Selectolax vs lxml Speed Benchmarks for HTML Parsing (2026)

—

If you’re parsing millions of HTML pages and your pipeline feels sluggish, the parser you picked is probably the reason. Selectolax vs lxml speed benchmarks have been debated in scraping circles for years, and the 2026 numbers finally give a clear answer for most workloads. Short version: selectolax wins on raw throughput, lxml wins on flexibility. But there’s more nuance than that depending on what you’re actually doing.

What each parser actually is

Selectolax is a thin Python wrapper around the Modest and Lexbor C engines. Lexbor is the default since selectolax 0.13 and it’s noticeably faster than Modest. No XPath. No XSLT. Just fast CSS selectors and text extraction. That’s the whole pitch.

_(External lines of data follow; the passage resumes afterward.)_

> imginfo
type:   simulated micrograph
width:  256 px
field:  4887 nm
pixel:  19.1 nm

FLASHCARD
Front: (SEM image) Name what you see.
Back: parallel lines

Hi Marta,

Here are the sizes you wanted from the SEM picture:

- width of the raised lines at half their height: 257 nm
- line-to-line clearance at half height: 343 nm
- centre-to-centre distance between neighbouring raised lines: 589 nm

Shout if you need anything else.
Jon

lxml is a Python wrapper around libxml2 and libxslt. It supports XPath, XSLT, ElementTree, and both HTML and XML parsing. It’s been the workhorse parser for serious scraping pipelines for over a decade, and it earned that reputation.

For a broader comparison that includes BeautifulSoup and the full parsing landscape, Best Python HTML Parsers 2026: lxml vs BeautifulSoup vs Selectolax is the starting point. This article focuses specifically on the speed numbers and when they matter.

2026 benchmark numbers

These benchmarks were run on Python 3.12 with a realistic HTML corpus (50k pages, average 42KB each, mix of product listings and news articles). Machine: Ubuntu 22.04, 8-core ARM, 32GB RAM. All parses were done in a tight loop with pre-loaded HTML strings to isolate parser time from I/O.

Task	selectolax (Lexbor)	lxml.html	lxml + XPath
Parse + extract title	0.9ms	2.1ms	2.4ms
Parse + 10 CSS selects	1.4ms	3.3ms	4.1ms
Parse + full text dump	1.1ms	2.6ms	2.7ms
Parse malformed HTML	1.0ms	2.3ms	2.3ms
Parse 1MB page	7.2ms	14.8ms	15.1ms

Selectolax runs roughly 2x faster across the board. That gap compresses a bit with very small documents (under 5KB) and widens on pages over 500KB.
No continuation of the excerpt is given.